I’ve touched on this before but only in passing fashion. I thought it was time I give it the respect of a full post, as it plays a pretty large part in my life, from a big picture standpoint anyhow. So I figured I’d explore it a bit more deeply.
From the time I was within age of reason, I’ve always felt as though I was meant to do great things. Listen, I know how that sounds. But I assure you, it’s never been from a place of ego or cockiness. It’s not something I talk about openly, in fact I don’t think I’ve ever brought it up to anyone, outside of my writing. I mean honestly, what would that conversation even look like?
It’s just this subtle but permanent inner certainty, that great things are on their way. Buried deep within me is an assurance I’m not meant to live a normal life, work a normal job or do any of the things typical people do. I’ve never felt typical and average has always scared the fuck out of me.

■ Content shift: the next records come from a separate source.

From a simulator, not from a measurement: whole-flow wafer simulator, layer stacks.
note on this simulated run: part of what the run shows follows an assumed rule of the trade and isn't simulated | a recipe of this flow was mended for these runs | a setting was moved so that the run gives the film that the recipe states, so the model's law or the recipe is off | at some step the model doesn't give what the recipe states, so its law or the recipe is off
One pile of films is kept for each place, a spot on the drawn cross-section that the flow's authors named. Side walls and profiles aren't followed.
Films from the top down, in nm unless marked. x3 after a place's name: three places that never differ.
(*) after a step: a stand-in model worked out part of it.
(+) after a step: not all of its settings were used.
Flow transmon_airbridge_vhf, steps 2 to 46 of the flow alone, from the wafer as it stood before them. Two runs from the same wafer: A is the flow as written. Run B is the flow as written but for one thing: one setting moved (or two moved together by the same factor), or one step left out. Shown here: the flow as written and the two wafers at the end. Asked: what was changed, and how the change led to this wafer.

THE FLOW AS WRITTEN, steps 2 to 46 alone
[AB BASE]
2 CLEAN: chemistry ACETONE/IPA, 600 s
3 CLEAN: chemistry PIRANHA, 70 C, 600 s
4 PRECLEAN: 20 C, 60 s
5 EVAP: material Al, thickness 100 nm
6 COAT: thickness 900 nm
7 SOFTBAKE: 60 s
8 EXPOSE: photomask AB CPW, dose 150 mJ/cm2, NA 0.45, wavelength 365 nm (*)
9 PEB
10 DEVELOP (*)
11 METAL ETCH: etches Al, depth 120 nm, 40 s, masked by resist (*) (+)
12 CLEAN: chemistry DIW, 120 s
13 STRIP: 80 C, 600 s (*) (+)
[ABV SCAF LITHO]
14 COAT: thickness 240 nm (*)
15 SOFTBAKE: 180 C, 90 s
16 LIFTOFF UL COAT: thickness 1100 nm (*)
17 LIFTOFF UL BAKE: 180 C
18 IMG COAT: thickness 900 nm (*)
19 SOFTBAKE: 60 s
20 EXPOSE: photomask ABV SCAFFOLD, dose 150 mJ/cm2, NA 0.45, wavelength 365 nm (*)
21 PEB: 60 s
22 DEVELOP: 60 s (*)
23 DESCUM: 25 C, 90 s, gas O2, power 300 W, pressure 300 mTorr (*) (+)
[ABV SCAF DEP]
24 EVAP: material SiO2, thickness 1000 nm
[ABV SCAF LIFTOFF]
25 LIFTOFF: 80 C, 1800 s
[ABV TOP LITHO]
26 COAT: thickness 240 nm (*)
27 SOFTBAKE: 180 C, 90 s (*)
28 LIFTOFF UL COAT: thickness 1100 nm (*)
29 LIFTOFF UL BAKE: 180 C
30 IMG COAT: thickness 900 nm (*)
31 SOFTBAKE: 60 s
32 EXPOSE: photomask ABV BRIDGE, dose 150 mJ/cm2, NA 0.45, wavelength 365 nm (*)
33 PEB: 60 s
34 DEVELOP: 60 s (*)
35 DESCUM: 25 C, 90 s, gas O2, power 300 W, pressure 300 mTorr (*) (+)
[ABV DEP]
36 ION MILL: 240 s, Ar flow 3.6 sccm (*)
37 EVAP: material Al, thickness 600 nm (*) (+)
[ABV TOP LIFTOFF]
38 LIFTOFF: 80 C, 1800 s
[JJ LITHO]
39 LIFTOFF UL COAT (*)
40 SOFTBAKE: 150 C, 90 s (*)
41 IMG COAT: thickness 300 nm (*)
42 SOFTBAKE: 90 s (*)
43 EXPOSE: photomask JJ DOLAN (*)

In many ways, it’s both a burden and a blessing. At times, I wish I could just be content working a 9 to 5 mid level management job, coming home to my wife and kids in our row home in middle class America. Where we have supper at 6 PM precisely and sex in the missionary position twice a month, at best.
Then at other times, I see Mr. and Mrs. Missionary and their three little ones at Wal-Mart and the look on Mr. Missionary’s face makes me so glad I’m not that dude. While in some ways it’d be easier, his face tells me in others it’d be much harder. Because I’m sure Mr. Missionary wasn’t always Mr. Missionary. I’ll bet he had a dream once. Then he sold it for stability and security.
It’d be easier in the sense, it’s more easily attained and sustainable. It does provide the stability and security so many people crave. That said stability attracts women, women make good wives and wives tend to make children. All of a sudden you’ve got yourself a whole adult life — one your parents can tell their neighbors and coworkers about proudly. It all sounds so simple.
Except for the part where I’m not wired that way and my soul dies at the thought of it. It is my opinion that living an average life, isn’t living at all. I’ve never craved normal. I can not stress enough how much my time means to me. Having to be the same place 8 hours a day, five days a week, for the next 40 years of my life — especially for less than desirable pay — sounds like cruel and unusual punishment, not a life. That is why it’s simply not a long term option for me.
Which is why this inner feeling of mine is a blessing. It acts as an internal compass, guiding me away from mediocrity. Let it be understood — I’m not looking down on anyone with a normal job, living a normal life. At the moment, I live one right along with you, for the most part. But I have an escape plan and a feeling so much more is in store for me.